Clearing up some confusion over finalization and other areas in GC
In the WinDev conference that I just went to, there seems to be some confusion over finalization (such as why it even exists and etc) and other areas. I hope the following will clear up that confusion. If not, let me know.
1) Why we have finalization
Finalization is necessary because you want to make your component robust. You might have no control over your clients of your component in which case if you are seeing an issue (for example, opening a file handle in the exclusive mode before the finalizer closes it) you won’t be able to say “Oh, look this is a bug, go fix it” to whoever wrote the client (heck, the company that wrote the client might already went out of business!).
Obviously you want people to call Dispose on your object so the object doesn’t need to be promoted to a higher generation but you are not always in control of people calling Dispose, and very often you are not.
2) What you can do in finalizers
Finalizers are only there so you can release your native resources. It’s by design not to do stuff with other managed objects because they would be taken care of by GC. Releasing native resources should be all you do in your objects’ finalize method and that’s a very important thing to do because we are not in a completely managed world – if that were the case, we wouldn’t need finalization at all.
3) When the finalizer thread runs the finalizers
Each time we do a GC, we would see if there are any objects whose finalize method needs to run, if so we add it to the freachable queue and set an event to wait up the finalizer thread. Generally if a managed app is doing work, it will trigger GCs so this means whenever you trigger a GC, the finalizer thread, if it’s not already working, will immediately be aware that there are finalizers to run. The finalizer thread doesn’t wake up at “some random point of time in the future”. When it’s waken up is well defined.
So what if a finalizer takes a long time to run? Yes it would block the finalizers behind it from running. But remember we said you should only release native resources in your finalize method which should be fast. If it takes days to run a finalizer then there’s a problem in how you implemented the finalize method and you should look into that.

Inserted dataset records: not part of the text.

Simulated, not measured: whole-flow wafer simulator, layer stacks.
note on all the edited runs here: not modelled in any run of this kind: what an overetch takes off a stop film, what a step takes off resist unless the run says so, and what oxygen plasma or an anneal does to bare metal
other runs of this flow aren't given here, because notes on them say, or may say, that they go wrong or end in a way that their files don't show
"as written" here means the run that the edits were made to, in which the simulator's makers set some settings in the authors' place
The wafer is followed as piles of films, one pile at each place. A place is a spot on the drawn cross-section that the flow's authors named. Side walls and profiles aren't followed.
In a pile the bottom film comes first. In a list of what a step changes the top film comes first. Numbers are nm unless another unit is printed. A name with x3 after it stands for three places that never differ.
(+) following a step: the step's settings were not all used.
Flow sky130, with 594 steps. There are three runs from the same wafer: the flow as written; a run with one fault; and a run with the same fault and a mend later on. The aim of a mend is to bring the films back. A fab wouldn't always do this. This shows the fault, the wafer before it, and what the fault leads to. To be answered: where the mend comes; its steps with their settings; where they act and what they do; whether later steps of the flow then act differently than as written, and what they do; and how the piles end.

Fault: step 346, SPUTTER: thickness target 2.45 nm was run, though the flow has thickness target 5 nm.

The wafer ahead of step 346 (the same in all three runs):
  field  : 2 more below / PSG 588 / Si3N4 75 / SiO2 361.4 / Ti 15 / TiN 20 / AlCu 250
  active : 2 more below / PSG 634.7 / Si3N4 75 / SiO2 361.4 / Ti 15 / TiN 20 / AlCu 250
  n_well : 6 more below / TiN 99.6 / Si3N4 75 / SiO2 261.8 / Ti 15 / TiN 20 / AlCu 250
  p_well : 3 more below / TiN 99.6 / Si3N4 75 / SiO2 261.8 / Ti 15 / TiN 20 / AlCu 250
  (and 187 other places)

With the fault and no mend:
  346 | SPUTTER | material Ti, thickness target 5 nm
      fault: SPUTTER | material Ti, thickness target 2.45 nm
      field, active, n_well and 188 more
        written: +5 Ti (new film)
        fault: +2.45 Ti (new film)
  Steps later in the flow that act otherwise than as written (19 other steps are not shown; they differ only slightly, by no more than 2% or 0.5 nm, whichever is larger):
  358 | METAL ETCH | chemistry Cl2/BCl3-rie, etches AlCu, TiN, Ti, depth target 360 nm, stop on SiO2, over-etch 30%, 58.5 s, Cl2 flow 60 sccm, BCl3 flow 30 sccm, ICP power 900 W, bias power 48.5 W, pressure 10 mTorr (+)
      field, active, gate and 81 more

A common problem we see is that the finalizer thread would stall if it needs to call into an STA thread to release a COM object because the STA thread is not pumping messages. This is strictly a user error – by design if a thread is STA it should be pumping messages. You can do so via Thread.Join or Application.DoEvents. Sometimes people observe that when they do this sequence:
The problem would go away – that’s just because WaitForPendingFinalizers happens to pump messages for your thread. This is not recommanded to use to fix this kind of problems because it’s a lot more heavy-weight than calling Thread.Join.
Another possible issue is some people claim they observe the finalizers not being run, yet they are not doing anything with COM. If you allocated some finalizable objects, and finish using them, but there’s no GC happening because you are not running out of the Gen0 limit, yes the finalizers won’t get run. But if you are not doing any allocations (that would trigger GCs) it’s unlikely you need the memory anyway so it wouldn’t matter if the finalizers release the native resources or not.
When Server GC is turned on
As I described in my last blog entry: Using GC Efficiently – Part 2, where I talked about different GC flavors and when Server GC is on, Server GC is not on by default unless you specify it via config or in hosted environment the host sets it for you. You do NOT get it by default on Win2k3 server or anything.
Healthy ratio of GCs between different generations
When we look at a perfmon log for .NET CLR memory counters, it’s a good indication of healthy GCs when you see a 10:1 ratio between a generation and its higher generation. So if the app does 1000 Gen0 GCs and 100 Gen1 GCs, usually it means it’s very healthy. Of course if the app doesn’t do high generation GCs at all, it’s a great situation to be in! If all the objects you allocate would be gone with a Gen0 collection, you’d be spending a very small amount of time in GC and that’s the ideal situation.
Large objects are collected with every Gen2 GC. If you look at perfmon counters and notice that after a Gen2 GC, the Gen2 heap doesn’t change at all, most likely the large object heap size has decreased ‘cause the Gen2 GC was to get rid of garbage on the large object heap.
The definition of large objects is >= 85,000 bytes. Yet sometimes you see less than 85,000 bytes on the large object heap, that is because the runtime itself uses the large object heap as well and it doesn’t necessarily allocate large objects there.
Is pinning bad
Yes. Pinning could certainly cause very bad fragmentation problems. My suggestion is you should never pin something unless necessary; and when you do pin something, try to either unpin it as quick as possible; or pin buffers that don’t move much – meaning you either pin something on the large object heap where objects don’t move anyway, or you pin buffers that are in Gen2 if you know Gen2 GCs happen very infrequently (this means pinning old buffers hurts less than pinning new allocated buffers ‘cause old buffers tend to be in stable memory that is less likely to move).
If you make an async network I/O call, you could be pinning the buffer for quite a while depending on when the async operation finishes. This could possibly create a situation where you have fragmentation scattered around the GC heap because the pinned buffer doesn’t go away fast enough and the space before the pinned buffer can’t be used (too small for the objects being allocated).
We’ve done a lot of work (and will keep doing work) to mitigate fragmentation problems caused by pinning.